Mortgage originations sunk to a four-year low in 2018, according to the Federal Reserve Bank of New York’s quarterly household debt report released Tuesday.
In Q4 2018, originations clocked in at $401 billion — the lowest level seen since the fourth quarter of 2014 ($278 billion). Meanwhile, mortgage balances on consumer credit reports remained unchanged at $9.1 trillion, and balances on home equity lines of credit (HELOC) slid to $412 billion — a $10 billion decline from the previous quarter.
Mortgage delinquencies remained flat at 1.1 percent with only 14.8 percent of early delinquency mortgages (30 to 60 days) transitioning to serious delinquency (90+ days).

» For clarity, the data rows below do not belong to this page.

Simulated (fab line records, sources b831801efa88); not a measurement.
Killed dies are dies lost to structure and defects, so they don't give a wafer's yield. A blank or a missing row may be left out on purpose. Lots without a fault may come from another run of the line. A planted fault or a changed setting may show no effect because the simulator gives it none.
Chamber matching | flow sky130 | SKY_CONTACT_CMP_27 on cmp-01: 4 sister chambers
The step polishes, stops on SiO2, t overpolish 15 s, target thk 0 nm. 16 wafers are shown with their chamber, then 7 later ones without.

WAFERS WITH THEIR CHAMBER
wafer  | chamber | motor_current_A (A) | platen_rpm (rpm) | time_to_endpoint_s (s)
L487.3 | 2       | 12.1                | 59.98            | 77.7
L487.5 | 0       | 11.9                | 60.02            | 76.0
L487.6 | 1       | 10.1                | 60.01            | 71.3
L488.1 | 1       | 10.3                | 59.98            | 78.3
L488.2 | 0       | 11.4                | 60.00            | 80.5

Although mortgage originations took a major hit in 2019, Freddie Mac’s latest report signals that a turnaround may be on the horizon as mortgage rates drop in response to the Fed’s decision to interest rate hikes on hold, thanks to a strong economy.
“The combination of cooling inflation and slower global economic growth led mortgage rates to drift down to the lowest levels in a year,” said Freddie Mac of the results.
“While housing activity has clearly softened over the last nine months and the lingering effects of higher rates from last year are still being felt, lower mortgage rates and a strong job market should rekindle demand for the spring home-buying season.”
As of Feb. 14, a 30-year fixed-rate mortgage averaged 4.37 percent, down from last week when it averaged 4.41 percent. A 15-year fixed-rate mortgage averaged 3.81 percent, down from last week’s 3.84 percent. The five-year Treasury-indexed hybrid adjustable-rate mortgage averaged 3.88 percent, down from last week’s 3.91 percent.
Realtor.com chief economist Danielle Hale says the positive impact of lower mortgage rates won’t be immediate, but the spring home-buying season should lift slumping sales.
“In fact, this week we saw rates fall to 4.37 percent, just below where they were last year, welcome news for buyers who are also benefiting from more homes on the market,” Hale said in an emailed statement.
“Although a reduction in rates may not translate into more sales right away, paired with more inventory we should eventually see a lift.”